Hugh Miles the author of Al-Jazeera: How Arab TV News Challenged the World wrote recently in the Guardian: “On 23 June, Saudi Arabia, the United Arab Emirates, Bahrain and Egypt subjected Qatar to unprecedented diplomatic and economic sanctions, followed by an aggressive blockade and threats of further action if Qatar fails to meet a list of 13 demands, one of which is to shut down the Al-Jazeera network.”

“If Doha capitulates – and there are no signs it will – it will effectively have lost its sovereignty and become a vassal state of Saudi Arabia and the UAE. Yet defying the deadline could lead to regime change in Qatar, or even war.”

Al Jazeera is the most widely watched Arabic channel, but it has long drawn the ire of Middle East governments for airing sensitive controversial viewpoints. Qatar has previously said it would not negotiate sovereign and internal matters, including al Jazeera, under pressure from Saudi Arabia and the United Arab Emirates.

According to Miles Al-Jazeera transformed the Arab media from a natural extension of the intelligence and security agencies to an independent sector whose values were transparency, accountability and democracy. This is exactly what so many Arab regimes fear.

al jazeera production studio.
Al Jazeera production studio.

Since it came into existence in 1996, Al Jazeera Arabic Satellite Channel has played a critical role in shaping public opinion in the Middle East. Not only educating and informing but also provoking controversy and opening up debate on issues considered taboo prior to the era of Al Jazeera.

The channel caused a media earthquake and changed the landscape of the Middle East media scene. It had successfully rumbled the dictators and shaken the regimes. Most Arab dictators have singled out Al Jazeera as the most dangerous enemy. Its broadcasts were blocked, offices trashed and its correspondents black-listed or even arrested and imprisoned.

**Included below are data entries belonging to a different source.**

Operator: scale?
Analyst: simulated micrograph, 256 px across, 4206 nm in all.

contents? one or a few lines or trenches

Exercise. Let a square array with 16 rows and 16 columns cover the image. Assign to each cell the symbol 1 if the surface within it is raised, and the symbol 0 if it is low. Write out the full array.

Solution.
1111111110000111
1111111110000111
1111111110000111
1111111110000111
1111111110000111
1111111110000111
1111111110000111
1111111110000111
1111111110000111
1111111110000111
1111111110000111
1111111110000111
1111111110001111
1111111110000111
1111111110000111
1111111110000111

Some even complained that Al Jazeera is a Foreign Policy tool in the hands of the Qatari government. Officially, Qatar denied this, but no one can deny that Al Jazeera has enhanced the image of Qatar globally and within the Arab world. Generously funded by the government of Qatar, it has done a great job in promoting the concepts of freedom of speech and democracy in the Middle East.

In November 2002, Al Jazeera’s office in Kabul, Afghanistan, was destroyed by a US missile. In April 2003, an Al Jazeera journalist died when its Baghdad office was struck during a US bombing campaign. In April 2004 during Tony Blair’s visit to Washington, it was revealed that Blair talked ex-President George W Bush out of launching a military strike on Al Jazeera’s HQ in Doha Qatar.

To the opponents of free speech the channel is no more than a mouth piece for Islamists. It has given Qatar powerful clout over popular opinion across the Arab world. Many saw Al Jazeera as an arm of the Qatari Foreign Ministry. Some believe that during the forthcoming negotiations, the detractors may insist that Al Jazeera tones down its political reporting and analysis

A recent FT analysis says: “Since its inception, Al Jazeera has sparked controversy, hosting political dissidents, Islamists, and even Israelis – one of the first Arab channels to do so. It interviewed Osama bin Laden after the 2001 Twin Towers attack, and broadcast messages from al-Qaeda for the rest of the world.”

Al Jazeera has been criticised for many reasons. One of which is lack of impartiality and objectivity in covering the unfolding events in Syria and Libya.

I argue that this is not the case.

For a start, Libya and Syria prevented Al Jazeera’s teams from doing their job in covering the mass protests against their dictatorial regimes. Despite that, the Channel has given plenty of space for the pro-regime spokespersons and defenders to have their say and peddle their lies.

Al Jazeera was the first Arabic Channel to invite Israeli politicians and commentators to express their views on political issues during news bulletins and live-shows.

The Station had broadcast visceral videos of horrific scenes of the injured and dying in Syria. This kind of material was deemed too gruesome to be shown on the BBC, Sky or Channel 4.

Critics keep saying that Al Jazeera never focused on local issues and never criticized the regime. This is unfair and untrue. I have seen live discussion programmes in which studio guests expressed disapproval of Qatar for hosting an American military base at Al Udeid. It invited guests who accused the Station of being a Zionist agent. Phone-in callers said all sorts of nasty things about Al Jazeera and Qatar during uncensored live transmission.

The coverage of the Arab Spring has been effective, comprehensive and professional. I heard comments that Al Jazeera Arabic is less objective than the more restrained Al Jazeera English. I don’t see how you could be objective when you see the Syrian regime shell residential areas, or when you see tanks firing at apartment blocks.

Al Jazeera’s professional and dedicated coverage unified the Arab Street under the banner of the Arab Spring Tsunami that is sweeping the region. To appreciate how good Al Jazeera is, all you have to do is to take a look at the mediocre Libyan and Syrian State Channels and one or two Stations which are Syrian owned and operated from London.

On hearing of the 13 demands I tweeted: “I demand that the BBC, SkyNews, Channel4, Fox News and QVC are shut immediately because I don’t like some of the stuff they broadcast.”

According to the latest statistics, there are over 1200 Satellite TV Stations broadcasting in Arabic of which only 5 or 6 are influential politically, Al Jazeera plus 5.

Nehad Ismail is a writer and broadcaster, who writes about issues related to the Middle East from his home in London.